April 27, 2025

The Marks of Jesus

The Marks of Jesus

Easter 2, 27 April
Readings: Acts 5.27-32; Rev. 1.4-8; Jn. 20.19-31
Theme: The Marks of Jesus

As we journey through Easter the readings introduce us to different aspects of the resurrection of Jesus. Today we are invited to reflect on the fact that the risen Jesus has the marks of the nails in his hands and in his side. We are told this two times. The first time, Jesus appears in the locked house and greets the disciples with the greeting ‘Peace be with you’. After he says this, he shows the disciples assembled in the house his hands and his side. At this, we are told, the disciples rejoiced because it enabled them to recognize the Lord. Once this recognition has happened, Jesus commissions them to forgive sins by breathing on them as a gesture of receiving the Holy Spirit. So, we have a three-fold structure in this resurrection scene of Jesus: an appearance, a recognition and a commissioning. The marks on the body of Jesus allow the disciples to recognize Jesus and to know that he is risen.

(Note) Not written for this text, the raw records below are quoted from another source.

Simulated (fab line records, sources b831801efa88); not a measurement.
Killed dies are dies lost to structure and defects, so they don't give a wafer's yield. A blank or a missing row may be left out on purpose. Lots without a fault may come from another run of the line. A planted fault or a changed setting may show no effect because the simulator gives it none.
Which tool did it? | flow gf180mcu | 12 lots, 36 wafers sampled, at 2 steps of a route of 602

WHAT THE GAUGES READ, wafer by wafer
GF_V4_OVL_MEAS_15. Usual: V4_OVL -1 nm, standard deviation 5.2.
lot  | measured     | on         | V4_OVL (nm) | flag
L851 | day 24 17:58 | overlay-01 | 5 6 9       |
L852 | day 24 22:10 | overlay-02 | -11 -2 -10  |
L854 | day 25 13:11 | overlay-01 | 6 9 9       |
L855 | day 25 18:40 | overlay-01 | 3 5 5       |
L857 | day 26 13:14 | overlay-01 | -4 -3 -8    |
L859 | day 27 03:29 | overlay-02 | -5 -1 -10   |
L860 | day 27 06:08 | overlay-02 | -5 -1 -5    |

However, one of the twelve, Thomas who was known as the Twin, was not present at the occasion of this appearance of Jesus in the locked house. So, the disciples tell him what has happened but he is not buying it. The death of Jesus is where he has finished his story and the message given to him by the other apostles is not enough for him to change this story. But he does lay down a condition for his possible belief. If he can see the marks on the body of Jesus, he will change his story, he will believe.
The passage takes up this challenge of Thomas in the remaining part of the passage. A week later the disciples are again in the locked house and Jesus appears to them again. But this time, Thomas is with them and he will be the focus of attention in the rest of the passage. Taking up the challenge of Thomas, Jesus tells him to ‘put your finger here and see my hands. Reach out your hand and put it in my side. Do not doubt but believe’. Thomas’s response is immediate: ‘My Lord and my God’. This is enough for him to change his story about Jesus; to realize that his death on the cross was not the end of the story.

This episode is by any standard a very strange encounter and in it the marks on the body of Jesus play the decisive role in communicating the core message. What is it about the marks of Jesus that are so central to this aspect of the resurrection? The marks on the body of Jesus signify a certain continuity in what is clearly a radical rupture with what had gone on before. The Jesus pre-resurrection was a man that all the disciples had known. They had eaten with him, seen him perform miracles and journeyed with him throughout Judea listening to his preaching and teaching. They had also witnessed the events that had just taken place in Jerusalem as he was put to death. The marks on the body of Jesus signify this continuity between the Jesus that the disciples had known in all of these pre-resurrection ways and the way that he is now making himself known to them through these resurrection appearances.

The marks on the body of Jesus signify a certain bridging concept between the pre- and the post-resurrection Jesus. They indicate that this person standing before them in the locked house is the same Jesus with whom they have journeyed over the three years prior to his death. That these marks are also on the resurrected body should make up pause for thought. The resurrection is not simply a wiping away of the traces of life as we know it on earth in our bodies. No, our bodies express our identity which is both continued in the resurrection and transformed into the glorious body which awaits us in the New Creation. We are recognizable by our bodies and it is these same bodies which will be resurrected by the Lord when he returns in all his glory at the end of time.

The lesson for us to learn from this reflection on the marks of Jesus is that our heavenly existence is not simply a wiping away of our earthly existence. Rather, it is a transformation of our earthly bodies into the glorious body of the Lord’s resurrected body. Just as, here and now in time and space, we are the body of Christ as church, so too when we are resurrected with him, we shall partake of his glorious body in heaven for all eternity. Heaven and earth are thus intermingled in this story of the resurrection through the signs of the marks on the body of Jesus. The earthly signs of Jesus’s suffering and death are a reminder to us of this fact.

This means for us that our earthly lives will be transformed and not annulled. History matters and it is taken up into eternity through the resurrection of Jesus. Who we are and what we have become in life partakes of the life of the New Creation both now and in eternity. The continuity amidst this radical rupture is shown by the marks on our bodies of the wounds of Jesus.
As church here and now, as the body of Christ present in time and space, we are born through the marks of Jesus which represent for us the redemption of the New Israel which is inaugurated by the death and resurrection of Jesus. The church is born when it recognizes the Lord in all the forms of his resurrected appearance to us and this recognition, as in our gospel story today, is followed by the commissioning to go out and to forgive sins, to heal the broken hearted and to share in the redemptive work of the body of Christ on earth. The marks on the body of the resurrected Christ are the signs that the one who has come to us from the Father is truly the Messiah, the Son of God, who gives us life in his name to be shared with others as we partake in the redemptive mission of Christ.

In the name of the Father and of the Son and of the Holy Spirit. Amen.